An 11-year LAPD veteran, he was described by colleagues as a “superior detective . . . an upper 10-percenter.” But like many in the unit, they said, he clashed with the hard-nosed leader of OCID, now-retired Capt. Stuart Finck. He grew disillusioned.
In 1983, Rothmiller was suspended after Internal Affairs alleged he staged shots fired into his car to “extort” a disability pension from the city. A state workers’ compensation judge reinstated Rothmiller, ruling that the LAPD had “harassed” him, but he soon resigned.

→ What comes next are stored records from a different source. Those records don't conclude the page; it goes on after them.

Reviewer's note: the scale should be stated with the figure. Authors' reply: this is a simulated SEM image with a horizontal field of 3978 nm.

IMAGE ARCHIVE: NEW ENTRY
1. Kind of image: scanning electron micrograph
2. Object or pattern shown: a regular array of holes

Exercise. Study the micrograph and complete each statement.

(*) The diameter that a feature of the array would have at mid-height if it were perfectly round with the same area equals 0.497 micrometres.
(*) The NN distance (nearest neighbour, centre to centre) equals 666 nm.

Before then, however, he gave a deposition to the ACLU, which had filed six lawsuits charging illegal spying and undercover provocation by the successor to the “subversives” squad, the Public Disorder Intelligence Division. Foreshadowing his book, Rothmiller alleged that superiors in OCID had instructed him to dig up dirt on “at least a half-dozen” public officials, including Mayor Tom Bradley.
Rothmiller said officers speculated that Gates wanted the information to “twist” officials.
While a judge barred the ACLU from dragging the organized crime unit into its case, the episode prompted the Police Commission to issue new guidelines for OCID in January, 1985. They barred the unit from collecting data about an individual’s “sexual, political or religious activities . . . unless such information is material to an organized crime investigation.”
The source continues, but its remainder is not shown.